Front wheel bearings and water



Strangley enough, I have just experienced (within the last hour) the
same issue another subcriber just had. I popped off my new Gordon
bearing cover and got a lap full of water. I still had some of the
original rubber caps, but I believe Hugh has a better seal with his
steel cap. My feeling is that the water came in thru the seal.
I've had my rear bearing covers off a number of times and have never
seen water. These rear bearing covers don't have near the tight fit
as the front ones do. When I saw the problem I immediately picked
up my cell phone and gave Sheli a call before she went home. I
often call after hours and weekends and find someone at Gordon's.
Ordered new bearings and seals for both sides. I'll be swimming
again this weekend. Bottom line. Grease your front bearings often
and take the cap off when you do to purge the grease thru the outter
bearing and not the seal.

As far as getting the inner bearing off the spindle: I shattered
the bearing cage similar to everyone else. Popped the seal out
(used the same seal puller I had modified to remove the tranny seals-
-thank you to whoever it was that suggested that idea to me) and
got a small 2 prong gear puller to pull the rest of the bearing off
the spindle. Quick and easy. There's plenty of bearing 'meat' for
the puller to grab onto. I got the puller years ago from MAC Tools
to work on aircraft magnetos. Had to drill some extra holes in the
pawls to extend the grab on the puller. Auto Zone rents tools for
free. I have used their wheel hub puller twice to get my rear hubs
off. It fits perfect. I'm sure they'd have a gear puller that will
work on the front bearing.

The outter race in the front wheel hub is another issue. What a
dumb thing to do. I don't have access to a wire feed welder to add
a lip to hammer on. I plan to take it to a local machine shop to
remove the race and perhaps file 2 notches abeam each other in the
hub to where a small drift could knock the race out in the future.

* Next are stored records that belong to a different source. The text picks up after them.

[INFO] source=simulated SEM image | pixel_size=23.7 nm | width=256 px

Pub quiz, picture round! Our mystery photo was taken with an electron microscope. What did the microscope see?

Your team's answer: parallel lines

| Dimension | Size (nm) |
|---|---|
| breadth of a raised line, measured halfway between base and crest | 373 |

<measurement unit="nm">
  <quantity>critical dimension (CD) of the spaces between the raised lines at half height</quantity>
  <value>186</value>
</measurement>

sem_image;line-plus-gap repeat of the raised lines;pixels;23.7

I'd like to thank all the people who dole out such valuable info on
this newsgroup and to Hugh Gordon and his staff for excessively
running my cell phone minutes over limit several times over the
years. I'd be lost without you guys.

glenn in oregon

David Chapman

OK, I've got to write this up properly, I'll put something in a club
newsletter soon but here is a summary.

First I should say I've learnt a lot about this over the last 20 years from
the engineers in the German Amphicar club and also from talking to a
specialist in boat trailer design, the 30204 and 30206 taper roller bearings
Amphicar used are the ones most trailer manufacturers use.

The problem is when Amphicar goes in to water the temp drop causes pressure
differences and water is sucked in past the large seal and the steel cap.
The way a lot of boat owners fix this is to use a "bearing buddy" this
slightly pressurises the grease and so when the pressure drop happens it
isn't enough to pull in water. However for various reasons the bearing
buddies don't really work well on Amphicar.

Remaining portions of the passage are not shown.